Say the word plague and those brought up on Western History think Black Death. This outbreak affected Byzantium in its last days, but in the huge expanse of Byzantium history it was only the latest of a series of outbreaks that had taken place with gaps over the previous centuries.

The third key is security.

Throughout its long history, the Empire was constantly pressed not just by rival Empires such as the Persians and then the emerging Western European states, but also by the constant arrivals of new peoples looking for land and plunder.

For its part, the Empire was looking to expand, to recapture territory lost. The dream of re-building the Roman Empire exercised a continuing fascination over the centuries, as indeed it did in the west. Rome did not vanish - it continued to affect the pattern of life to the present time.

These three keys dictated what today we would call population policy.

Depopulated farming areas were resettled to grow food and to provide security. Land grants were made to support locally based military forces drawn from different parts of the Empire and beyond. Invaders were fought, but sometimes also settled within the Empire's boundaries. Whole peoples from client states or outer parts of the Empire under threat might be relocated to another location.

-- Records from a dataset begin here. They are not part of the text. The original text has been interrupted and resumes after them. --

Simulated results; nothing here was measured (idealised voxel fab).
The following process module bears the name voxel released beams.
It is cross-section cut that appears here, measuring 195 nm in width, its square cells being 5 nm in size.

As the Empire's boundaries expanded and contracted, people were lost and gained. As boundaries contracted, the composition of the peoples beyond the frontier changed, in some cases permanently. As boundaries expanded, new peoples were incorporated in the Empire, changing people composition within the Empire.

This process extended over centuries, continuing into the Ottoman period. One outcome was the creation of an ethnic patchwork quilt, a complicated pattern that continues to exercise influence today.